Think of this design as a…
I've often used canoe as well as kayak paddles with no problems or quirky awkwardness. Portage is comfortable, well fitting and padded yoke with the seat flipped. The kevlar hull feels a little light compared to the high priced Kruger boats, but mine has gone over countless log jams, sand bars, and oyster reefs. Lost and recovered after riding out hurricane Ike in Galveston and twenty years of brutal sun and salt air, she's a little faded but still looks good and has decades of service left.

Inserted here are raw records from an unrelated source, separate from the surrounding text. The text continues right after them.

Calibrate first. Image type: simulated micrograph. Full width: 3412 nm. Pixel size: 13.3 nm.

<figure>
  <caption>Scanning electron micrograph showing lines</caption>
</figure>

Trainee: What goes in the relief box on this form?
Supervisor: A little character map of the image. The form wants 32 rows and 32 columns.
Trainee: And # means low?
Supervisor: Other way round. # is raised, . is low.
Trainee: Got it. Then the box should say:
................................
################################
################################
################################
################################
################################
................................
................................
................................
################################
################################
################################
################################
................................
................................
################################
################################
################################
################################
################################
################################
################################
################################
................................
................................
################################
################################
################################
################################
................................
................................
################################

Although discontinued by Mad River last century the Monarch is highly sought after, so if you find one BUY IT you will not be disappointed!
I rate it 8 of 10 only…
This boat has a couple evident weaknesses compared to the Kruger Sea Wind. 1) the rudder is weak. the cable attachments are too close together and so you lack the torque to turn the dang thing at higher speeds. A simple modification that spreads the cable attachment points, increasing the lever's length, will greatly improve this. The other problem with the rudder is that instead of the cables attaching to a flat aluminum plate, they attach on the end of a complexly bent 1/4" stainless steel rods. Strength and flex are both issues. To solve both issues cheaply, I think I'm replacing the 1/4" stainless rod with a 3/8" rod with a wider cable attachment spacing.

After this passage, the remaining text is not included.